Add statistical test

Usage

add_test_pvalue(
  plot,
  padding_top = 0.15,
  method = "t_test",
  p.adjust.method = "none",
  ref.group = NULL,
  comparisons = NULL,
  paired_by = NULL,
  label = "{format_p_value(p.adj, 0.0001)}",
  label.size = 7/ggplot2::.pt,
  step.increase = 0.15,
  vjust = -0.25,
  bracket.nudge.y = 0.1,
  hide.ns = FALSE,
  p.adjust.by = "panel",
  symnum.args = list(cutpoints = c(0, 0.001, 0.01, 0.05, Inf), symbols = c("***", "**",
    "*", "ns")),
  hide_info = FALSE,
  ...
)

add_test_asterisks(
  plot,
  padding_top = 0.1,
  method = "t_test",
  p.adjust.method = "none",
  ref.group = NULL,
  comparisons = NULL,
  paired_by = NULL,
  label = "p.adj.signif",
  label.size = 10/ggplot2::.pt,
  step.increase = 0.2,
  vjust = 0.3,
  bracket.nudge.y = 0.15,
  hide.ns = TRUE,
  p.adjust.by = "panel",
  symnum.args = list(cutpoints = c(0, 0.001, 0.01, 0.05, Inf), symbols = c("***", "**",
    "*", "ns")),
  hide_info = FALSE,
  ...
)

Arguments

plot

A tidyplot generated with the function tidyplot().

padding_top

Extra padding above the data points to accommodate the statistical comparisons.

method

a character string indicating which method to be used for pairwise comparisons. Default is "t_test". Allowed methods include pairwise comparisons methods implemented in the rstatix R package. These methods are: "wilcox_test", "t_test", "sign_test", "dunn_test", "emmeans_test", "tukey_hsd", "games_howell_test".

p.adjust.method

method for adjusting p values (see p.adjust). Has impact only in a situation, where multiple pairwise tests are performed; or when there are multiple grouping variables. Ignored when the specified method is "tukey_hsd" or "games_howell_test" because they come with internal p adjustment method. Allowed values include "holm", "hochberg", "hommel", "bonferroni", "BH", "BY", "fdr", "none". If you don't want to adjust the p value (not recommended), use p.adjust.method = "none".

ref.group

a character string or a numeric value specifying the reference group. If specified, for a given grouping variable, each of the group levels will be compared to the reference group (i.e. control group).

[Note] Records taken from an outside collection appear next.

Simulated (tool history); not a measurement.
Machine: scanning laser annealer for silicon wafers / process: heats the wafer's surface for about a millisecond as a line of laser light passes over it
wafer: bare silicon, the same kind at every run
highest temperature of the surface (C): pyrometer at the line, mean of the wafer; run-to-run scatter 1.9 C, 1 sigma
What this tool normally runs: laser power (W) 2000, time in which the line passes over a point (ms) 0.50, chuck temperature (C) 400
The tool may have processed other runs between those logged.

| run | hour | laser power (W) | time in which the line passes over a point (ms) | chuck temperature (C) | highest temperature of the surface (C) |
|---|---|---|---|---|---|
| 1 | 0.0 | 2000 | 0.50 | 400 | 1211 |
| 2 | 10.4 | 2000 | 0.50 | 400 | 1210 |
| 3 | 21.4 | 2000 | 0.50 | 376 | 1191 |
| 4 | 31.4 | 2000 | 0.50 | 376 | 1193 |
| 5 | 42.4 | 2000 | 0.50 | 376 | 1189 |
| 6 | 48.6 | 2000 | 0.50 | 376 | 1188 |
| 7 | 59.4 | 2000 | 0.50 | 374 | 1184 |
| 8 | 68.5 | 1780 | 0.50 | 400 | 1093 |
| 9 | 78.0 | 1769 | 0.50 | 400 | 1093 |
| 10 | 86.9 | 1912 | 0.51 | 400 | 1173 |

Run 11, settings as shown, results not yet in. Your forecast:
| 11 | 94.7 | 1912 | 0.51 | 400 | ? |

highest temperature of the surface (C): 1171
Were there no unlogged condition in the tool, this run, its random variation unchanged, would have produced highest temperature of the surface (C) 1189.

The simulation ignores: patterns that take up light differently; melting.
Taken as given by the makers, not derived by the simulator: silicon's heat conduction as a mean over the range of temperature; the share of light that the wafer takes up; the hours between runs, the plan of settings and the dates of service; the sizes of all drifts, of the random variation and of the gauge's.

ref.group can be also "all". In this case, each of the grouping variable levels is compared to all (i.e. basemean).

Allowed values can be:

numeric value: specifying the rank of the reference group. For example, use ref.group = 1 when the first group is the reference; use ref.group = 2 when the second group is the reference, and so on. This works for all situations, including i) when comparisons are performed between x-axis groups and ii) when comparisons are performed between legend groups.
character value: For example, you can use ref.group = "ctrl" instead of using the numeric rank value of the "ctrl" group.
"all": In this case, each of the grouping variable levels is compared to all (i.e. basemean).

comparisons

A list of length-2 vectors. The entries in the vector are 2 integers that correspond to the index of the groups of interest, to be compared.

paired_by

Variable to be used for paired analysis.

label

character string specifying label. Can be:

the column containing the label (e.g.: label = "p" or label = "p.adj"), where p is the p-value. Other possible values are "p.signif", "p.adj.signif", "p.format", "p.adj.format".
an expression that can be formatted by the glue() package. For example, when specifying label = "Wilcoxon, p = \{p\}", the expression {p} will be replaced by its value.
a combination of plotmath expressions and glue expressions. You may want some of the statistical parameter in italic; for example:label = "Wilcoxon, italic(p)= {p}"

label.size

change the size of the label text

step.increase

numeric vector with the increase in fraction of total height for every additional comparison to minimize overlap.

vjust

move the text up or down relative to the bracket.

bracket.nudge.y

Vertical adjustment to nudge brackets by (in fraction of the total height). Useful to move up or move down the bracket. If positive value, brackets will be moved up; if negative value, brackets are moved down.

hide.ns

can be logical value (TRUE or FALSE) or a character vector ("p.adj" or "p").

p.adjust.by

possible value is one of c("group", "panel"). Default is "group": for a grouped data, if pairwise test is performed, then the p-values are adjusted for each group level independently. P-values are adjusted by panel when p.adjust.by = "panel".

symnum.args

a list of arguments to pass to the function symnum for symbolic number coding of p-values. For example, symnum.args <- list(cutpoints = c(0, 0.0001, 0.001, 0.01, 0.05, Inf), symbols = c("****", "***", "**", "*", "ns")).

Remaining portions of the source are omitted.